I am trying to index a dataset of products. Each product has a category, and each product has a set of category attributes associated with it. I would like to be able to query on those attributes such that if a product has that attribute and matches the value, it returns a hit.
For example one category, desktop, might have attributes like this:
{
"Brand":"Nice Computers",
"Bus Speed":"8GT/s",
"Direct Media Interface (DMI) Revision":"4",
"Embedded Options":"No",
}
Whereas another category, embedded, might have attributes like this:
{
"Brand":"Nice Computers",
"Bus Speed":"8GT/s",
"Core Family":"Fast Stuff",
}
I tried modeling the data as a JSON, with the attributes and values being key-value-pairs in a JSON object. Then, I tried indexing it using the complex data type described here. The indexer runs fine, however, when I query the data, I run into some issues. For one, executing a query with queryType=full
returns a error, as the full search syntax interprets /
as starting/ending a regex expression, and searching for productAttributes/category: desktop
isn't a valid regex expression. I do need full querying capabilities for other reasons though. The other issue is that, even without full query type, Azure doesn't seem to recognize that my JSON data contains subfields. Searching the previously mentioned productAttributes/brand: nice
returns no proper hits, but rather hits on other fields that contain the text "nice".

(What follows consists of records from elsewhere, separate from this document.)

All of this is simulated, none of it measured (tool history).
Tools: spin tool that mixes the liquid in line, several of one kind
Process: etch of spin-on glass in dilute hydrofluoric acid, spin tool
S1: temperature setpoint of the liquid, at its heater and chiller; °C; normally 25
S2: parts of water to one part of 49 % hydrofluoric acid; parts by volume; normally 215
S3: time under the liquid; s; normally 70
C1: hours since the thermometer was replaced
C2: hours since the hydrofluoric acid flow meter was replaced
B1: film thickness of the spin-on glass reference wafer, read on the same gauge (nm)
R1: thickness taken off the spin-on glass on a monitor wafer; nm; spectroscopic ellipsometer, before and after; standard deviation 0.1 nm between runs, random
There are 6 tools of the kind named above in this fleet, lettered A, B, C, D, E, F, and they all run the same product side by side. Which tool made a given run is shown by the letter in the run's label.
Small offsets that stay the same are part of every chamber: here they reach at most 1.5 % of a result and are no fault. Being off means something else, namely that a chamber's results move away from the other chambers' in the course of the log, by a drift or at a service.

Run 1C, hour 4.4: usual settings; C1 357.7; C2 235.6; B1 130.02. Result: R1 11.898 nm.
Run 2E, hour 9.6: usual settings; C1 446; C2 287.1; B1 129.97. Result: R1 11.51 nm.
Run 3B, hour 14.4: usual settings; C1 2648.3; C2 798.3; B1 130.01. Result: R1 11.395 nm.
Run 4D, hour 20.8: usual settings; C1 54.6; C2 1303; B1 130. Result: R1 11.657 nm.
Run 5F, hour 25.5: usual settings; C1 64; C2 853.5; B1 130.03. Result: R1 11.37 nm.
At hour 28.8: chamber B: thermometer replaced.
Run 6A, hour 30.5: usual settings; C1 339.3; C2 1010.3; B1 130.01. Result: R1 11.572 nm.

Looking more at the documentation for complex data types, it seems I might need to specify the data structure at time of indexing, specifying fields as done in this question, which I could do, except that brings me back to my original issue: I don't necessarily know (or want to specify) all the potential product attributes that could be in the complex field.
I also tried looking at making a custom tokenizer to break apart the fields in other ways that would make it queryable, but had limited luck with that as well. Any ideas as to how I can make arbitrary fields indexable?